The plaque honoring Confederate soldiers. Photo: The Faculty Lounge

Fast forward to last August, just after Charlottesville’s monument-related violence. Contrasting the Soldiers’ Memorial Fountain to the controversial statue in that southern city, an editorial in the Martha’s Vineyard Gazette posited the island memorial expressed “an aspiration that is as urgent today as it was when it was unveiled in 1891: to heal a nation’s deep divisions.” The monument‘s message, the editor continued, “couldn’t be more different than that of the Confederate statues [that symbolized] resistance to efforts to end Jim Crow laws and other forms of racism.”[vi]

Not all Gazette readers agreed. Some letters-to-the-editor at the Gazette and the Martha’s Vineyard Times were critical of the plaque, asserting a recognition of Confederate soldiers had no place in Oak Bluffs, given its black heritage. Several letters linked the monument to the reconciliation movement. This post-Reconstruction school of thought, common in both North and the South, ignored vital details of the Civil War, such as the triumph of emancipation and the horrors of slavery, instead focusing on themes such as loyalty to one’s cause, heroism, and North-South reconciliation.[vii]
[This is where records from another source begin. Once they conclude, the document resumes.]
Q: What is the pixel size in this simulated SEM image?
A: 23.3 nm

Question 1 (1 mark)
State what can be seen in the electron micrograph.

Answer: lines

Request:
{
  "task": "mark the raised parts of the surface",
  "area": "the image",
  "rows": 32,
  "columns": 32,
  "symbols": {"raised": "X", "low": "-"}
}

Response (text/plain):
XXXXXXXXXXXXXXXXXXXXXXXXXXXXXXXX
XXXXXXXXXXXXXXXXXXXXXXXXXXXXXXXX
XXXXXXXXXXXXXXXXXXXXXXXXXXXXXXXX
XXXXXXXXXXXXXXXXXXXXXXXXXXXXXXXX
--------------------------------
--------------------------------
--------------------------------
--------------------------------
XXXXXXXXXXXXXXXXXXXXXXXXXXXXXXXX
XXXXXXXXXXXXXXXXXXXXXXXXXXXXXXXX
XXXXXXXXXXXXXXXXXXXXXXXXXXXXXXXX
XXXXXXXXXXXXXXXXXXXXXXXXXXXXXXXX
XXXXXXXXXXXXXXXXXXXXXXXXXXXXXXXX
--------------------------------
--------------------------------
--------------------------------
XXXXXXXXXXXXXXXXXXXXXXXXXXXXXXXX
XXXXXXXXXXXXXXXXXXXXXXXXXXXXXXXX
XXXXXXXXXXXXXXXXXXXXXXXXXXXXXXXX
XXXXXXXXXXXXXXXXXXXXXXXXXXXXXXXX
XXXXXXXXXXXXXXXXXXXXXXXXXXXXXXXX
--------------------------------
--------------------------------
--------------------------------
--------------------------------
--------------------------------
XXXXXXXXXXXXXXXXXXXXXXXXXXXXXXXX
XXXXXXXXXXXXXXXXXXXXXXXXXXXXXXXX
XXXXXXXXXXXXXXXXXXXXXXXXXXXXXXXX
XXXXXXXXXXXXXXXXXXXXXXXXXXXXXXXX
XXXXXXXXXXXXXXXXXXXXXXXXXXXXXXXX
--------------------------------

The monument’s interpretative plaque, installed at ground level at the monument site, encapsulates its history, and references the 1891 monument dedication speech where Charles Strahan “professed his dedication to the Union and gave thanks for the abolition of slavery.” Photo: Tom Hodgson

Defenders of Charles Strahan and his Soldiers’ Memorial Fountain responded, both on line and on blogs, some noting that the southerner had publicly given thanks for slavery’s abolition and that symbols and code words for the Confederacy and the Lost Cause are absent on the tablet. The monument, one wrote, embodied the unity and healing Lincoln intended when he spoke of binding the nation’s wounds in his Second Inaugural speech. Another interpreted the monument project as part of a Strahan’s “lifelong effort to mend” a heart wounded by war, and a sincere declaration of loyalty to a Union restored.[viii]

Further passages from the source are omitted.